Prices are reported each January, April, July and October and are based on various standards used in international trade contracts such as free on board or FOB.
SOURCE: Fertecon



Prices are reported each January, April, July and October and are based on various standards used in international trade contracts such as free on board or FOB.
SOURCE: Fertecon



Prices are reported each January, April, July and October.
SOURCE: Fertecon


Production Challenges
Securing sulfuric acid is of greatest concern to those in the ethanol industry. "If there's one chemical that's going to be the Achilles' heel of the industry, it's going to be sulfuric acid," Grohs says. "I can get urea, I can get caustic. It may not be as cheap as it was two years ago but I can get it. Sulfuric acid may not be as cheap as it was two years ago but in some cases I can't get it and neither can other suppliers."

With applications ranging from fertilizer production to the processing of ores and oil refining, sulfuric acid has earned the prestige of being called the "workhorse" of all industrial chemicals. The traditional method of mining metals like zinc, copper and nickel involves a thermocatalytic process that releases a sulfurous gas, which is captured and mixed with water to produce an oily, colorless liquid—sulfuric acid. Most of the ethanol industry is supplied by this smelters acid, Grohs says. "Although a lot of sulfuric acid is produced in North America, the U.S. relies heavily on import product as well," he says. "However, the import market has all but dried up due to the global demand for sulfuric acid, and high prices being paid compared with the U.S. acid market. Those consumers that relied on the import acid are now turning back to the North American producers adding more pressure to their supply." One reason is that prices for metals are at an all-time high and sulfuric acid is used in a leaching process to extract metals from ore, imports of the chemical to the United States are being diverted to countries like Chile with leaching operations that are willing and able to pay exorbitant prices.
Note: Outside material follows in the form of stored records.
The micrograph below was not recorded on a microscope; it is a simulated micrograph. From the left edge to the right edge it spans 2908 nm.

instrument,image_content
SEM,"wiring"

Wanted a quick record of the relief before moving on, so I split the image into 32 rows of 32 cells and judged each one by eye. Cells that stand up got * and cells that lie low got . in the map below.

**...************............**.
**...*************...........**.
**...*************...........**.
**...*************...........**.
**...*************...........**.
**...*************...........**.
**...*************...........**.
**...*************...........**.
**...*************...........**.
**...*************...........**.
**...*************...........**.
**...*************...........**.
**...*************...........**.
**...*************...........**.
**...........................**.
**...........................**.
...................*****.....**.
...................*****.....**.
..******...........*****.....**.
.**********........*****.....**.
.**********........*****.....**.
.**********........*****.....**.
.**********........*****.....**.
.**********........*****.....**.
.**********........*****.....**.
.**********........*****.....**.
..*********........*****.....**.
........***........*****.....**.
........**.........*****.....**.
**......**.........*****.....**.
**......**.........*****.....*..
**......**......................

In addition, the fertilizer industry is one of the largest global consumers of sulfuric acid. "Demand for fertilizers is astronomical," Grohs says. "Sulfuric acid is a feedstock for a tremendous amount of fertilizer so the fertilizer guys are consuming every ton of sulfuric acid they can get their hands on." Some companies such as Texas-based Martin Midstream Partners LP have chosen to secure a sulfuric acid supply and lower fertilizer feedstock costs by building their own plant. The Martin Midstream Partners sulfuric acid plant, which came on line this past spring, is located at its Plainview, Texas, fertilizer production facility. "Despite some initial operational delays with the third-quarter startup of the sulfuric acid plant, we have been running at full capacity for more than 30 days and expect to realize our first full quarter of benefit from sulfuric acid operations in the fourth quarter," Ruben Martin, president and chief executive officer of the company announced in early November. Despite this, construction of facilities that would lessen the strain on the sulfuric acid supply are not expected to come on line in the United States anytime soon, Grohs says. Therefore, there is not really going to be any relief until the U.S. market is attractive again. "Whoever pays for the acid in '08 and '09 is going to get the acid," he says.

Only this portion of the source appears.